One of the most common situations is that you have some data file containing the data you want to read. Perhaps this is data you've produced yourself or maybe it's from a collegue. In an ideal world the file will be perfectly formatted and will be trivial to import into pandas but since this is so often not the case, it provides a number of features to make your ife easier.
Full information on reading and writing is available in the pandas manual on IO tools but first it's worth noting the common formats that pandas can work with:
For this lesson we will focus on plain-text CSV files as they are perhaps the most common format. Imagine we have a CSV file like (if you are not running on notebooks.azure.com you will need to download this file from city_pop.csv):
!cat ./data/city_pop.csv # Uses the IPython 'magic' !cat to print the file
We can use the pandas function read_csv()
to read the file and convert it to a DataFrame
. Full documentation for this function can be found in the manual or, as with any Python object, directly in the notebook by typing help(pd.read_csv)
.
import pandas as pd
csv_file = './data/city_pop.csv'
pd.read_csv(csv_file)
We can see that by default it's done a fairly bad job of parsing the file (this is mostly because it has been construsted to be as obtuse as possible). It's making a lot of assumptions about the structure of the file but in general it's taking quite a naïve approach.

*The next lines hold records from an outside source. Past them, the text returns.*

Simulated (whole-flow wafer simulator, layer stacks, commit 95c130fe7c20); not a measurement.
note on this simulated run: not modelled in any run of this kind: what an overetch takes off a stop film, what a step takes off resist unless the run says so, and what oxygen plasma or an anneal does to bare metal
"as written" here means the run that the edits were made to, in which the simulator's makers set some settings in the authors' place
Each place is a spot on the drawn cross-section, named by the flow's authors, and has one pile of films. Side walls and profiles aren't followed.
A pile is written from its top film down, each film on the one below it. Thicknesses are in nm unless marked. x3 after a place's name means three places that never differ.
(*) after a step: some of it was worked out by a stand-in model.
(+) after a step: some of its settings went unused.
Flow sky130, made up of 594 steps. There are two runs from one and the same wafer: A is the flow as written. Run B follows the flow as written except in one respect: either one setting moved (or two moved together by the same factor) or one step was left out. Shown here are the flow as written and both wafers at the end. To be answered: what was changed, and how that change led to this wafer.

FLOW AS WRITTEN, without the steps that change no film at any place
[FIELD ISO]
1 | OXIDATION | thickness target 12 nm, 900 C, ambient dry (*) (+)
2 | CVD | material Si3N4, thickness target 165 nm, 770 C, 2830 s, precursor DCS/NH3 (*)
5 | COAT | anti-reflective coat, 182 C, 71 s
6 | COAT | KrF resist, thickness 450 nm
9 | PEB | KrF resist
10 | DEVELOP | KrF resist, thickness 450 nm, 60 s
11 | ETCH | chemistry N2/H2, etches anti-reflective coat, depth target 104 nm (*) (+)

The first this we notice is that it's treating the text at the top of the file as though it's data. Checking the documentation we see that the simplest way to solve this is to use the skiprows
argument to the function to which we give an integer giving the number of rows to skip:
pd.read_csv(csv_file,
skiprows=5,
)
The next most obvious problem is that it is not separating the columns at all. This is controlled by the sep
argument which is set to ','
by default (hence comma separated values). We can simply set it to the appropriate semi-colon:
pd.read_csv(csv_file,
skiprows=5,
sep=';'
)
Reading the descriptive header of our data file we see that a value of -1
signifies a missing reading so we should mark those too. This can be done after the fact but it is simplest to do it at import-time using the na_values
argument:
pd.read_csv(csv_file,
skiprows=5,
sep=';',
na_values='-1'
)
The last this we want to do is use the year
column as the index for the DataFrame
. This can be done by passing the name of the column to the index_col
argument:
df3 = pd.read_csv(csv_file,
skiprows=5,
sep=';',
na_values='-1',
index_col='year'
)
df3